# Initial Setup

## Loading Packages

In [1]:
%load_ext cudf.pandas
import pandas as pd
import numpy as np
from sklearn.model_selection import train_test_split
from sklearn.metrics import mean_squared_error
from sklearn.preprocessing import StandardScaler
import lightgbm as lgb
from concurrent.futures import ThreadPoolExecutor

Dask dataframe query planning is disabled because dask-expr is not installed.

You can install it with `pip install dask[dataframe]` or `conda install dask`.
This will raise in a future version.



# This notebook assumes that train.csv and test.csv are already downloaded

# Train Model & Create Submission

In [6]:
%%time
def process_data_improved(train_df, test_df):
    """
    Process data with high-cardinality categorical features
    """
    # Base feature for values
    base_feature = 'magical'

    # Get consistent feature names
    feature_names = ['magical','trickortreat_encoded', 'kingofhalloween_encoded']

    # Calculate statistics from training data
    base_median = train_df[base_feature].median()
    Q1 = train_df[base_feature].quantile(0.25)
    Q3 = train_df[base_feature].quantile(0.75)
    IQR = Q3 - Q1
    lower_bound = Q1 - 1.5 * IQR
    upper_bound = Q3 + 1.5 * IQR

    # Calculate robust target encodings for high-cardinality categorical variables
    cat_encodings = {}
    global_mean = train_df['y'].mean()

    for col in ['trickortreat', 'kingofhalloween']:
        # Group by category and calculate stats
        cat_stats = (train_df.groupby(col)['y']
                    .agg(['mean', 'count'])
                    .reset_index())

        # Only keep categories that appear more than once
        frequent_cats = cat_stats[cat_stats['count'] > 1]
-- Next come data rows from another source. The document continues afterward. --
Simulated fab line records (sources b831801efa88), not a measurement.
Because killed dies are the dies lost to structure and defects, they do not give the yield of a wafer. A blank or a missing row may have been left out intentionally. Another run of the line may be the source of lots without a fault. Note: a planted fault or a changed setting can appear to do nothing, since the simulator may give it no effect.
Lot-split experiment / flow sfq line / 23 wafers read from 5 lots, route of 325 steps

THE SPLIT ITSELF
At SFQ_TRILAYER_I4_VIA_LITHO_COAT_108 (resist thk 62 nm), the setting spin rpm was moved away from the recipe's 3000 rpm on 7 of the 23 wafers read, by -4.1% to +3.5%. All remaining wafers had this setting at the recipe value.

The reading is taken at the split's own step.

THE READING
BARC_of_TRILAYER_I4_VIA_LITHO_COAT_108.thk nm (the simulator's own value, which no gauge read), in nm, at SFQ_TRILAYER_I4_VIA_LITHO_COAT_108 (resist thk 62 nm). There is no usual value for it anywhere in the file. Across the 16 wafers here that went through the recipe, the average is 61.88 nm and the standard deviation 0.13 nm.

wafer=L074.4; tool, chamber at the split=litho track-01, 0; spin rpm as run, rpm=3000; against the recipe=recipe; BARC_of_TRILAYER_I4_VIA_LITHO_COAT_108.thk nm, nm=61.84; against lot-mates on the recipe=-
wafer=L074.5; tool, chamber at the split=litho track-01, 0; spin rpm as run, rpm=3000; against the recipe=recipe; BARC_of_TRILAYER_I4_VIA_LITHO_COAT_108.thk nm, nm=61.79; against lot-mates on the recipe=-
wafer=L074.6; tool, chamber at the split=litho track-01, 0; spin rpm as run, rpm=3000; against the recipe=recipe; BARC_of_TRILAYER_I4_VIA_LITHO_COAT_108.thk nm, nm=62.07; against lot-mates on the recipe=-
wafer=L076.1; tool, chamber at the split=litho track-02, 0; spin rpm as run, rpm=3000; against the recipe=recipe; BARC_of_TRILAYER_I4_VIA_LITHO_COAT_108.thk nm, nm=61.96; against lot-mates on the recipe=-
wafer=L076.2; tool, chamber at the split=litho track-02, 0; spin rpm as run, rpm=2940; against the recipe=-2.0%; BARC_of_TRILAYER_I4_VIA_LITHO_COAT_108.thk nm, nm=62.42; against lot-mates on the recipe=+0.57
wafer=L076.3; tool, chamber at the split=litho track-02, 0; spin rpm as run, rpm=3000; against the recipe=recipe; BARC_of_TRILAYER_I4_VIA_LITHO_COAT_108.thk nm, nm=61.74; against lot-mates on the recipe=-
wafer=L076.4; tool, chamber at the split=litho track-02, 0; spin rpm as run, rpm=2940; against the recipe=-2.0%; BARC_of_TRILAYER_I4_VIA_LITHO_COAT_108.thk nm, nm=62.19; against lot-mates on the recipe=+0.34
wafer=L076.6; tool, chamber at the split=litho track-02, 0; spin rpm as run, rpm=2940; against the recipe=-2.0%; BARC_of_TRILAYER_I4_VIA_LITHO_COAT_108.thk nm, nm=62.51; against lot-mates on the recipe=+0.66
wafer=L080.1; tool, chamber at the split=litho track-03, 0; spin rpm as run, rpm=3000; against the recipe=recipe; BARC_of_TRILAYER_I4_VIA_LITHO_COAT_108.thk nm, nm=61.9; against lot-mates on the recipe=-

        # Strong smoothing factor due to high cardinality
        smoothing = 100

        # Calculate smoothed means with stronger regularization
        frequent_cats['encoded'] = (
            (frequent_cats['count'] * frequent_cats['mean'] + smoothing * global_mean) /
            (frequent_cats['count'] + smoothing)
        )

        # Create dictionary only for frequent categories
        cat_encodings[col] = dict(zip(frequent_cats[col], frequent_cats['encoded']))

    def process_single_df(df, is_train=True):
        """Process a single dataframe with high-cardinality handling"""
        # Initialize output DataFrame
        df_processed = pd.DataFrame(index=df.index, columns=feature_names)

        # Process base feature
        df_processed['magical'] = df['magical'].fillna(base_median).clip(lower_bound, upper_bound)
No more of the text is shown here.